Rathmullan Fish Chips

Salt n’ Batter, Rathmullan: Fish n’ chips from the Gods



Salt n Batter review date: March 27, 2015

60 second review so no score

It is a truth universally acknowledged that fish and chips taste better when eaten by the sea. It makes sense. Salty, freezing gales – especially when they come straight from the North Atlantic Ocean, with nothing to interrupt their descent except Iceland – rip open the senses.

Rathmullan Fish Chips


These biting winds make food freshly lifted from hot oil all the more rewarding, while the acid of malt vinegar and liberal amounts of salt make your tongue’s taste receptors not so much open as dance.

The small town of Rathmullan sits on the far north coast of County Donegal in Ireland, yet another landscape to remind why this is truly God’s country. Snow capped mountains on the horizon meld into fields and eventually the steel grey waters of Lough Swilly. Most of all however it’s the sky, an endless canvas of blue hues shifting and shaping like the waters below:

Rathmullan Fish Chips

Screen Shot 2015-05-27 at 5.56.36 am

Just before what’s left of daylight disappears completely, the perfect moment arrives for fish and chips. Salt n’ Batter is a good name for a chip shop. A quick look online reveals other pearls, here’s my top 3:

1) Frying Nemo

2) Fishcotheque

3) A fish called Rhondda (In Rhondda, South Wales)

The staff at Salt n’ Batter are so familiar and friendly it’s like you’ve been coming in for years. It’s understandably busy on a frigid evening, while next door they also run a café called Belle’s Place serving up home made cakes and decent cappuccinos.

Rathmullan Fish Chips

The chip menu is impressively global, with no fewer than 21 ways to have them – coleslaw, taco, kebab, cheese, garlic, gravy – if you want it, they’ve probably got it. Every iteration of burger, chicken, kebabs, sandwiches and yes, even salads.

Rathmullan Fish Chips

But on nights like this, there can be only one: ‘traditional fish n chips’ for 7.60 euros.

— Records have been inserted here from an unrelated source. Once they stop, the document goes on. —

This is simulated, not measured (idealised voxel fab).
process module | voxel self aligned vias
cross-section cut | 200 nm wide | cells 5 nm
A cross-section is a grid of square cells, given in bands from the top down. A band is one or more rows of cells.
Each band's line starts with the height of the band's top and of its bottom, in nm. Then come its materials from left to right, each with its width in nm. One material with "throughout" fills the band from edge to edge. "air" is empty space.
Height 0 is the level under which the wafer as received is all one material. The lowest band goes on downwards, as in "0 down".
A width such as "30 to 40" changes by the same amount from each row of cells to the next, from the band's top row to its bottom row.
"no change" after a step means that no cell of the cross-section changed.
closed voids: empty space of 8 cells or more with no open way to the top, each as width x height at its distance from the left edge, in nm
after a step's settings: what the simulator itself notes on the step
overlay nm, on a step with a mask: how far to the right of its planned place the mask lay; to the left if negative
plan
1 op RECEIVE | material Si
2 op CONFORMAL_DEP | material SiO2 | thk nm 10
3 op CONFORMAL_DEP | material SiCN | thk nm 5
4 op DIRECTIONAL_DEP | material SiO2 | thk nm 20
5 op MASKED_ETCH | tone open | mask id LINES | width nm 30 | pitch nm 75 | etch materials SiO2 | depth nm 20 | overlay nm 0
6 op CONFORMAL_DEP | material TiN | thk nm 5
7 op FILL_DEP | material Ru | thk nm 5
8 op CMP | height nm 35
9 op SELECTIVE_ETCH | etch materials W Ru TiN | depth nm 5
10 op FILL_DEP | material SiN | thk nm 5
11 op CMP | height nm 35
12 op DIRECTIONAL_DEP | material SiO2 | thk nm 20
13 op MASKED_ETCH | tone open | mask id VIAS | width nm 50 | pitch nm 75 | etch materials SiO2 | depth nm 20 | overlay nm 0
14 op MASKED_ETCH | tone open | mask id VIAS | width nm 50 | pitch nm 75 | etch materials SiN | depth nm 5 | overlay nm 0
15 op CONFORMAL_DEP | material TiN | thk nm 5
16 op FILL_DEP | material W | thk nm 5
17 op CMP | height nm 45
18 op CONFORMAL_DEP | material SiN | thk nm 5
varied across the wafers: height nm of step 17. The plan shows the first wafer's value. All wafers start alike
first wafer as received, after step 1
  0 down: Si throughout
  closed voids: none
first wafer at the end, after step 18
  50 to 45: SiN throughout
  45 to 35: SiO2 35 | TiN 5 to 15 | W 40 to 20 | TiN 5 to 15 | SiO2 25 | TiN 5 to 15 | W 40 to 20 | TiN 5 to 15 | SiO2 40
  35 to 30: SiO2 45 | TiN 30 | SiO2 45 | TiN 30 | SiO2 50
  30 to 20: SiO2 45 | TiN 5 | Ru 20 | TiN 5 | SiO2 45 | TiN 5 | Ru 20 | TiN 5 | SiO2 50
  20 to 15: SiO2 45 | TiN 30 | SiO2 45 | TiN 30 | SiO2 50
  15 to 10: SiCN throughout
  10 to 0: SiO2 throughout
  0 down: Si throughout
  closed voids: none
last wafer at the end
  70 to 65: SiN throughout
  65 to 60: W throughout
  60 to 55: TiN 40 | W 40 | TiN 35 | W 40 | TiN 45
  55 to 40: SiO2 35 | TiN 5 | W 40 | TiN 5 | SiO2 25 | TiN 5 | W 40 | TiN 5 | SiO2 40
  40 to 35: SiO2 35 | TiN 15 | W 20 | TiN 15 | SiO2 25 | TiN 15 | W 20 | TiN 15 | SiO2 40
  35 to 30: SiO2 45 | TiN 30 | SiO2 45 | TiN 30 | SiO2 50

You don’t need me to describe it, but hey. Open box, lift, inhale, bite: the crunch of the batter followed by the flaky, slippery yield of haddock, the steam rising from the chips into the cold night, once decapitated. A riot of salt and vinegar – the proper industrial chip shop kind. Truly one of life’s great eating pleasures, the finest of foods in the finest of settings.